The first climb that you will hit, if you choose the path to the east, after exactly one kilometre, is the Côte de la Redoute.
It was for many years the defining test of Liège-Bastogne-Liège, the oldest and most venerable of cycling’s five Monuments. It’s only a short climb, but it punches up to 20 per cent in places; enough to sink challenges and launch others. No one knows this climb better than Gilbert, the winner of La Doyenne in 2011.
‘Redouter’, the verb, means to fear. There is no better name for a climb than this; the Côte de la Redoute must have loomed large over one young rider as he took the roads he watched his heroes race on. It surely figured in his thinking every day – literally, metaphorically, actually – as he pedalled out of town.
The simple word ‘redoute’ is an arcane thing, overladen with military, historical meaning. The term refers to a makeshift construction; a temporary defensive build. The top of this otherwise anonymous hill was once marked by fortifications and ditches. In the case of this particular redoubt (to coin its literal English translation), the Austrian army had dug in to defend their land in the face of marauding French revolutionary forces. The French won. The redoubt at the top of the hill fell. And, two centuries later, that’s probably why Philippe Gilbert grew up speaking French, rather than German or Dutch.
Daily, a young Gilbert rode out to this fork in the road. More often than not, he turned right, and up the Redoute. That’s what he chose, or maybe what chose him. Everyone has a choice. Almost nobody gets to choose what choice they are faced with.

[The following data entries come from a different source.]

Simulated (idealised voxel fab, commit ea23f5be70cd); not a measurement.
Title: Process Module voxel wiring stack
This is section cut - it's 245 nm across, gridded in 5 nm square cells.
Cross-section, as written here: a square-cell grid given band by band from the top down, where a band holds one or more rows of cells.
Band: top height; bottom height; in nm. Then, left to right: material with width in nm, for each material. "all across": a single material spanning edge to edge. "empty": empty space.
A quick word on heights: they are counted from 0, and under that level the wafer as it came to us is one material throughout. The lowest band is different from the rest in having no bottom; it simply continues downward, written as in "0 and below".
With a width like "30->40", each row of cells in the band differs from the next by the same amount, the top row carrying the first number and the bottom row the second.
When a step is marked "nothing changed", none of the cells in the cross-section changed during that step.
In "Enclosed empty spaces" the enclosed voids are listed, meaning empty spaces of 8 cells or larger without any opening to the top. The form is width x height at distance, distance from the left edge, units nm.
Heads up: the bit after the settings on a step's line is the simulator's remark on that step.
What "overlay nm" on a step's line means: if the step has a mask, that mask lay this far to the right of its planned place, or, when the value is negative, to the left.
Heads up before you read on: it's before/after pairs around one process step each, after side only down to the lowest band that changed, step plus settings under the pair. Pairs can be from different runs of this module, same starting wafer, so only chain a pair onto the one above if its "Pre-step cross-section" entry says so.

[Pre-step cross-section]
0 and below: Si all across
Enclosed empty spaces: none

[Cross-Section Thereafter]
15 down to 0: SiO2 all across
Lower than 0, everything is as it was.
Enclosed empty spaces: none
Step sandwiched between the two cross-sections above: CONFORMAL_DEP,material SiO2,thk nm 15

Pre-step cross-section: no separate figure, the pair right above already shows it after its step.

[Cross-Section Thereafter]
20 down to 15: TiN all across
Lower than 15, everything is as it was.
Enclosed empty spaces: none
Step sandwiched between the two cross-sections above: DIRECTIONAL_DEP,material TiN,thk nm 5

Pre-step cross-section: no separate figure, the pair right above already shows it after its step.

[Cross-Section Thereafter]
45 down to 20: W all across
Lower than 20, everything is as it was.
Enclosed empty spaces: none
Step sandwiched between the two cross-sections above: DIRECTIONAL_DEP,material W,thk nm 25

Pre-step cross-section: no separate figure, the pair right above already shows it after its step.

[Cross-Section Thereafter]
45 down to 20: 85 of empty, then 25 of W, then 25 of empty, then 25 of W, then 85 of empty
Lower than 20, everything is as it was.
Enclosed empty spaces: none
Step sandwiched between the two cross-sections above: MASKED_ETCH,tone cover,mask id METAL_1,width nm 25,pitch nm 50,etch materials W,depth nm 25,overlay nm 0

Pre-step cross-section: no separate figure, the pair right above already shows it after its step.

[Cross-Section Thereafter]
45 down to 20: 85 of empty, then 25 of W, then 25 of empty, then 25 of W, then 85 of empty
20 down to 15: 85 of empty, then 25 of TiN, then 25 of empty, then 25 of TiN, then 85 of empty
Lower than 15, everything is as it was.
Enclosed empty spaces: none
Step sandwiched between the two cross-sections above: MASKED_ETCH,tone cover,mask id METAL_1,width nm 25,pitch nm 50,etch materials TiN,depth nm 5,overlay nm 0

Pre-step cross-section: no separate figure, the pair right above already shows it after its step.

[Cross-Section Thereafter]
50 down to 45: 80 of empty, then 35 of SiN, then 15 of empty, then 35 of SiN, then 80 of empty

The different routes represent a schism in the Belgian cycling calendar between the cobbled classics and the Ardennes, the two competing cultures in which few riders in the modern era have managed to thrive.
To win both the Tour of Flanders and Liège-Bastogne-Liège takes a very special talent. The last Belgian before Gilbert to win both races was Eddy Merckx.
* * *
Nowadays Philippe Gilbert lives on top of another hill far away from his family home in Wallonia. Like the Redoute, this hillside was also heavily fortified against attack. But unlike its Belgian counterpart, it remains in the possession of its longstanding landlords; the heirs to the 13th century Grimaldi dynasty. The Rock of Monaco is what Gilbert calls home.
He moved here nine years ago, when his first big pay cheque came through, and has since acquired a property in just about the most exclusive quarter in the world. Gilbert’s house is one of the pastel-coloured stucco museum pieces that sit on top of Le Rocher; the very seat of Monte Carlo society. Around it wind the kind of Disney-perfect narrow streets that make you stop and think to yourself, do people actually live here? It is a rocky headland that houses the Royal Palace and separates the yacht-strewn Monaco centre from the equally nautically pornographic harbour at Cap d’Ail. Le Rocher affords you a view of both sides.
To these rarified heights, surrounded on all sides by the high-rise condo-barnacled mountainside vistas of lesser millionaires, only the finest of Monaco’s finest are distilled. Gilbert’s one of them. He belongs here. Go to the Wikipedia page for Monaco, and only one cyclist’s name is listed as a “famous resident”, and it isn’t Geraint Thomas.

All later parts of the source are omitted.